Where Reasoning Fails: Step-Saliency Reveals Hidden Breaks in Large Models' Chain of Thought

This article proposes the Step-Saliency method, which analyzes the attention flow in the chain of thought of Large Reasoning Models (LRMs) to identify two key failure modes: shallow locking and deep decay. It also designs the StepFlow intervention scheme to effectively improve reasoning accuracy without retraining.

Large Reasoning Models (LRMs) demonstrate strong capabilities in multi-step reasoning tasks, but their chain of thought process is unstable and difficult to interpret. Existing analysis tools struggle to handle long and structured reasoning trajectories, making their internal information flow mechanism a mystery.

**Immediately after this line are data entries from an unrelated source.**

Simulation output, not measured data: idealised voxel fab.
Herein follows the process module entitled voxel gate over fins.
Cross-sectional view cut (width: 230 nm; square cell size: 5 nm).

Step-Saliency is a technique that integrates attention scores and gradient information. It innovatively aggregates attention at the step level, generates inter-step saliency maps, tracks the complete information flow from problem to thinking to conclusion, and quantifies the impact of each step on subsequent steps.

1. Shallow Locking: The shallow layers of the model over-focus on the current step, ignoring earlier context and handling subproblems in isolation; 2. Deep Decay: In the later stages of reasoning, the saliency of early steps in the deep layers of the model gradually decays, leading to the forgetting of key earlier deductions.

StepFlow consists of two components: Odds-Equal Bridge adjusts the shallow attention distribution to balance the use of historical context; Step Momentum Injection introduces step-level residual connections in deep layers to maintain memory of early steps.

StepFlow has been validated effective across tasks such as mathematics, science, and programming, as well as various LRM architectures: without retraining, it shows stable performance across models and improved accuracy in multiple tasks.

This study reveals that LRM reasoning has systematic structural defects. Step-Saliency provides a new analysis tool, StepFlow demonstrates a lightweight approach to performance improvement, and it emphasizes the importance of information flow efficiency for model capabilities.

In the future, we can explore more information flow failure modes, extend StepFlow to other model tasks, design new architectures that fundamentally avoid breaks, and promote the development of more reliable and interpretable AI reasoning systems.